Thank you William, Bill and Tim. Finally s/[\x00-\x1f]//g did the
trick, almost perfect.
The original file is the palm database of memo pads. The text is
there, plain. Several mixed control characters were present.
The system I working on is a Fedora linux box. I have no hex utility
installed to make de dump, so I don't know if the ^E is really a ^E.
Anyway it flew away after executing:
open(FILE,"<046.txt") or die;
@text=<FILE>;
close(FILE);
$text= join "",@text;
$text=~s/[\x00-\x1f]//g;
print $text;
open(FILE,">file2.txt") or die;
print FILE $text;
close(FILE);
file2.txt now reads almost perfect (I add the -------------- for
clarity):
-------------------------------------------
ÿÝ.Anodizado
Ultima actualización: 06-Mar-2004 http://www.kr2-egb.com.ar/anodizado.htm
¿Que es el anodizado?
Cuando escuchamos este termino, lo primero que se nos cruza por la
cabeza es el coloreado del aluminio, pues algo de eso tiene, pero en
si el proceso de anodizado es una forma de proteger el aluminio contra
de los agentes atmosféricos. Luego del extruído o decapado, este
material entra en contacto con el aire y forma por si solo una delg..
Some more plain spanish text here ...Volver al inicio
<index.htm> :ð, . <84> .
-------------------------------------------
Except for those chars ÿÝ at the beginning and
the :ð, . <84> at the end, but no bad chars in between.
I add this:
$text=~s/ÿÝ//g;
$text=~s/Ý//g;
$text=~s/ÿ//g;
$text=~s/<84>//g;
But nothing happened. In particular in my vi editor the char <84>
appears in blue, whereas the rest is black.
Any idea what to do with them?
Thank you again. Very helpful so far.
Alejandro
On Oct 1, 2008, at 4:44 PM, [EMAIL PROTECTED] wrote:
hi anonymous --
the first thing to do is to be very clear about exactly what the
characters
are that you are trying to eliminate -- and those you are trying to
keep!.
you do not say what character set you are dealing with -- ascii,
utf8, utf16,
etc., etc. it would be nice to know this also.
it would also be nice to the operating system and perl version you are
working with.
one way to find out about actual characters is to use a hex dump
utility
of some kind. is what displays in my e-mail as ``^E'' (carat-E)
really a
carat character followed by an upper-case E character, or is it a
control-E (ascii 0x05 ``ENQ'')? likewise, is ^@ (carat-@) a
control-@
(ascii 0x00 ``NUL'') character? what about all the whitespace that
surrounds these characters in my e-mail: is that really there?
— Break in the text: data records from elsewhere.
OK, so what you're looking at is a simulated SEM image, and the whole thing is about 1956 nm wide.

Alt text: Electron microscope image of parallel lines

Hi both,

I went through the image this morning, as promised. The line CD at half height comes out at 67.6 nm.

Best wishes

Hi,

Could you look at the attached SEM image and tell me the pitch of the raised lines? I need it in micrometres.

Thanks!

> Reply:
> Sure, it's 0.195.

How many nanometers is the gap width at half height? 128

another important step is to familiarize yourself with regex format --
perlre, perlretut and perlrequick are important here.
one quick point is that the regex expression s/![a-zA-Z][0-9]//g
does
not negate the character classes that follow it: the ``!'' character
is not
special in a regex, it is literally a ``!'', an exclamation mark.
you might
want something like s/[^a-zA-Z0-9]//g instead -- however, this
will also
delete the accented characters you say you want to keep.
if you just want to eliminate ascii control characters, the regex
s/[\x00-\x1f]//g would, i think, do the trick. try something like
perl -i.bak -lpe "s/[\x00-\x1f]//g" input.file
on a COPY (and in a separate directory) of the file you are trying to
fix. (i am assuming you are running windows.)
hth -- bill walters
Looking for simple solutions to your real-life financial challenges?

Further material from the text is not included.